In the first week of April, I was at a conference titled “The Asian Conference on Ethics, Religion & Philosophy” in Kobe, Japan. I presented on the need to make public policy from philosophical positions about well-being. There are a few reasons why well-being has been missing from the heart of policy-making:
First, a country’s progress is often measured by GDP growth instead of happiness.
Second, as Singapore’s late Prime Minister Lee Kuan Yew said in 1968, “Poetry is a luxury we cannot afford”. Some believe that a country cannot promote both poetry and progress concurrently.
Third, well-being is a difficult concept to define. From the field of Philosophy, there are three conceptions of well-being: Hedonic, Eudaimonic and the Capability approach. The first approach sees life as a pursuit of pleasurable experiences. This focuses on the outcomes.
However, from a Eudaimonic perspective, achieving happiness does not necessarily contribute to the flourishing of one’s life. Life should more importantly be about personal fulfilment and realising one’s potential. Accordingly, the process to achieve well-being is more important than the end results.
Amartya Sen proposed another way to understand this topic. She argued that discussions of well-being should focus on one’s capacity to achieve flourishing, such as having the freedom to do so.
From the field of Psychology, there are four ways to understand well-being: Positive psychology, Flow, Subjective well-being, and Mindfulness.
Fourth, some aspects of well-being, such as empowering people to have the freedom and autonomy to make choices, do not serve authoritarian governments well.
While some countries like the UK, Australia, Canada and US have paid attention to its citizens’ well-being, their understanding still stem from an instrumentalist perspective.

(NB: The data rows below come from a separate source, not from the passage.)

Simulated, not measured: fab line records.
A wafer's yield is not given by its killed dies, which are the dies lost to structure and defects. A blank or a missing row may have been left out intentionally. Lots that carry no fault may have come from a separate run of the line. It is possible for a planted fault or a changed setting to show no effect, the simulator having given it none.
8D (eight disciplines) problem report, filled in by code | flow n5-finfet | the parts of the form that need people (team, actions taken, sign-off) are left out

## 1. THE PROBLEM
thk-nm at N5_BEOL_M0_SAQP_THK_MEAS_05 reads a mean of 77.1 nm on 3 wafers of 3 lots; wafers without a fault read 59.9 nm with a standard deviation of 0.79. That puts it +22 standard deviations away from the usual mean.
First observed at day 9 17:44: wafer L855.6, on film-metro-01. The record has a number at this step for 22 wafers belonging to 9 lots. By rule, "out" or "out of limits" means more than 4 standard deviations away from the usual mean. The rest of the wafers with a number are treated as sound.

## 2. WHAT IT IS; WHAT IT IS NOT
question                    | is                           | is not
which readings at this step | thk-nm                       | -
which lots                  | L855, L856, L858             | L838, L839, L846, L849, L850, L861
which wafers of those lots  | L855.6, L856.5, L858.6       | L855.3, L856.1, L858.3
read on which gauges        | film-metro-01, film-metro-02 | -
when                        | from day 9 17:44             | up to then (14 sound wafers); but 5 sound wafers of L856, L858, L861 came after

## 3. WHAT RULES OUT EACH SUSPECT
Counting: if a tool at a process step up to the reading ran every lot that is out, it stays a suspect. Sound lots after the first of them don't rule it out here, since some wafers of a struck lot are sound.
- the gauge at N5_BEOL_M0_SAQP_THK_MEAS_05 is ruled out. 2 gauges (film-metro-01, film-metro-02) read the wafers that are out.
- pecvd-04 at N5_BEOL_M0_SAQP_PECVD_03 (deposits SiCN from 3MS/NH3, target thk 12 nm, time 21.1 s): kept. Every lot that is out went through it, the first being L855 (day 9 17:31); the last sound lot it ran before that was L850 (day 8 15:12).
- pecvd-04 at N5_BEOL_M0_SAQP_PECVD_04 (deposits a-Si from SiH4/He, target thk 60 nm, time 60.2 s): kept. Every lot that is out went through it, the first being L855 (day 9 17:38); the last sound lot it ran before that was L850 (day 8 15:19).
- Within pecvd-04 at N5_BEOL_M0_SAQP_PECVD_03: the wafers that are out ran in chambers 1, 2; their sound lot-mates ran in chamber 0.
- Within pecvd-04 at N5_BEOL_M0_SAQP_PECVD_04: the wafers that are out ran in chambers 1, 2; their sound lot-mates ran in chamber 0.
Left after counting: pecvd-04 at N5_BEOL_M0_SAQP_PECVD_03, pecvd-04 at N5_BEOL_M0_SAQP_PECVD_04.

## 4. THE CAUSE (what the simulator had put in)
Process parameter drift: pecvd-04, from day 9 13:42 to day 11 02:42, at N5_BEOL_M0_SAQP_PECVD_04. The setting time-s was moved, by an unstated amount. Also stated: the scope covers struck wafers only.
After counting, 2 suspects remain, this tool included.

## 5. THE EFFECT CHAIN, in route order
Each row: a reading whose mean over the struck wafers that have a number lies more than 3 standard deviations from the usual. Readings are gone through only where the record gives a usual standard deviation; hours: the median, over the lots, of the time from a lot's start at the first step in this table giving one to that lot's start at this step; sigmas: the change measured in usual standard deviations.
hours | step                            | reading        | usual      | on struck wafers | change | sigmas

There have been international efforts as well. For instance, the World Happiness Report, United Nations Human Development Index, which is inspired by the capabilities approach, Gallup State of Global Well-being Report and the Happy Planet Index by the New Economics Foundation in the UK.
Despite the differences in definitions, underpinning each perspective is its own principle. Having a guiding Philosophy helps governments – even “pragmatic” ones like Hong Kong and Singapore – decide what to do and what not to do.
Philosophy is also important from citizens’ point of view. According to Easton (2006), 81% of the people believed that directing policy towards promoting greater happiness should be the government’s primary purpose. The Office of National Statistics in the UK (2011) also published statistics reflecting similar sentiments among its citizens – 79% endorsed “life satisfaction” as a measure of national well-being compared to less than 30% who thought economic measures, like the GDP, were important.
The key challenge is that the link between happiness, flourishing and well-being has not been substantially explored, especially in the public policy realm. For instance, few governments formulate education policies by drawing from philosophical questions about what education should be. In East Asian countries, scoring well in international tests such as PISA and TIMMS is perceived as a determinant of a “good” education system.
What governments should do is to take charge by stating clearly and explicitly what they mean by “well-being” and human “flourishing” and how these notions can be policies’ ends.